Leading 2020 Democratic Party presidential candidate Sen. Elizabeth Warren (D-MA) has come under fire, of late, for her suggestion that U.S. foreign aid to our ally Israel could become jeopardized by an oh-so-very obstinate Israeli governmental refusal to commit national suicide at the jihadist altar of the “two-state solution” cartel. “It is the official policy of the United States of America to support a two-state solution,” Warren intoned, “and if Israel is moving in the opposite direction, then everything is on the table.” Similarly, today comes news that fellow 2020 Democratic presidential candidate Pete Buttigieg believes that the U.S. must “take steps to make sure th[at] US taxpayers [are] not contributing” to policies counter to the much-ballyhooed “two-state solution.”
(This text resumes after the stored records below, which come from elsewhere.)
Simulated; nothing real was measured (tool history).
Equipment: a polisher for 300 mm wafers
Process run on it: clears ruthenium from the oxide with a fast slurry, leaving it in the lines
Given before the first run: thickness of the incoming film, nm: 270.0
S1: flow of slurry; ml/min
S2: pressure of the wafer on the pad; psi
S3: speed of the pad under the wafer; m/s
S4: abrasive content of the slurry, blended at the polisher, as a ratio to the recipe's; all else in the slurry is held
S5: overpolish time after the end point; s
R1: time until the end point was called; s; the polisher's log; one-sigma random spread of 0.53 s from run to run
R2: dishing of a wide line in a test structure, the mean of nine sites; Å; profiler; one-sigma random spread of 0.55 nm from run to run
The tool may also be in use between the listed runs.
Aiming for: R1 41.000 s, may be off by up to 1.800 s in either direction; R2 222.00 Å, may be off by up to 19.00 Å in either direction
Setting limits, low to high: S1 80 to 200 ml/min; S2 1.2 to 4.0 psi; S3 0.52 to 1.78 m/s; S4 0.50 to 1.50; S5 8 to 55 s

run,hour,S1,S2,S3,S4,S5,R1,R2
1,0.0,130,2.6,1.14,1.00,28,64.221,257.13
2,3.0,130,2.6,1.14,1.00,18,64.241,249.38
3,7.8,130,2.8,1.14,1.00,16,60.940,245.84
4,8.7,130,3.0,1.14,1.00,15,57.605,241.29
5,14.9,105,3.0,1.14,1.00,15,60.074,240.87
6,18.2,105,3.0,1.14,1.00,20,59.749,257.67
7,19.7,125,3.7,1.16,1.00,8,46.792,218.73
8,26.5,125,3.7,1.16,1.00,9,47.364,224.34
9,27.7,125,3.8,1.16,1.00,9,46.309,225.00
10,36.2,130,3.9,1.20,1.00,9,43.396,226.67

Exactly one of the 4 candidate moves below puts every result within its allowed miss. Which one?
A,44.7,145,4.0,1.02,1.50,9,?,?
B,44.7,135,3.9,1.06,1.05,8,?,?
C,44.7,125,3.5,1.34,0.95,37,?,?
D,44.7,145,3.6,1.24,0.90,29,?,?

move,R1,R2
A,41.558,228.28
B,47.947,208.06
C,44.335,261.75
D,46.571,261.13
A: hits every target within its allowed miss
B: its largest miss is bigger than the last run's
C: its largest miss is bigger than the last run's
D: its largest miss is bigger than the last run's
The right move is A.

Sounds a lot like a quid pro quo, no?
Alas, none of this anti-Israel braggadocio is particularly new for the Left. Many today forget that Likud Prime Minister Menachem Begin’s thunderous 1982 Zionist vow that he was “not a Jew with trembling knees” was issued in direct response to … wait for it … then-Sen. Joe Biden’s (D-DE) threat to cut off U.S. aid to Israel. Yes, that would be the same purported “moderate” now once again seeking his party’s presidential nomination. Similarly, when ham-handed former U.S. Secretary of State John Kerry dropped the “apartheid” word in 2014 to describe the oh-so-very dire possible outcome of failed Israeli-Palestinian
capitulation to jihad “peace talks,” it seemed obvious that the bumbling Bostonian had in mind a withholding of U.S. aid to Israel as one plausible penalty.
The status quo of mass U.S. aid to Israel, therefore, amounts to a sword of Damocles that empowers hardened anti-Israel U.S. policymakers to wield U.S. aid as a cudgel toward achieving their leftist, capitulatory, Islamism-empowering policy goals. There is no reason to ever expect this to change: Contra the bemused lecturing of the likes of Rep. Adam Schiff (D-CA), such quid pro quos and strings attached on foreign aid beneficence are intrinsic to the entire foreign aid edifice itself. The result is to denigrate Israel as little more than an American satrap that must act according to the capricious whims of a foreign superpower. Israeli sovereignty is a casualty — as is Zionism itself.
It therefore ought to make sense that Israeli Prime Minister Benjamin Netanyahu suggested a reduction and eventual phasing out of U.S. aid (technically just economic aid, but Netanyahu’s logic also applies to military aid) to Israel during his initial prime minister stint during the 1990s. Caroline Glick — arguably the single most consistently arch-Zionist commentator of the past two decades — has long believed in phasing out U.S. aid to Israel, going so far as to call military aid a “poison pill” for Israel. Venerable Boston Globe columnist Jeff Jacoby, a longtime stalwart of the pro-Israel community, agrees. Not only are Israeli self-determination and Zionism itself undermined, but the median American’s opinion of the morally and strategically indispensable U.S.-Israel alliance is sullied by crass fiscal considerations. To state the obvious, phasing out the largest recipient of U.S. foreign aid from receiving any foreign aid would redound to the interests of U.S. taxpayers.
True, this phasing out cannot happen overnight. True also, there have historically been real American gains from U.S. aid to Israel. But the reality is that in the long run, contra the more organizationally myopic views of powerful organs of the Jewish and pro-Israel establishment, both the United States and Israel alike would benefit from a phasing out and gradual winding down of all U.S. aid to Israel. This conclusion surely strikes many in the pro-Israel community as counter-intuitive, but it is ultimately correct. The integrity of the Zionist project would only be fortified by the Jewish state’s slowly weaning itself off Uncle Sam’s fiscal teat.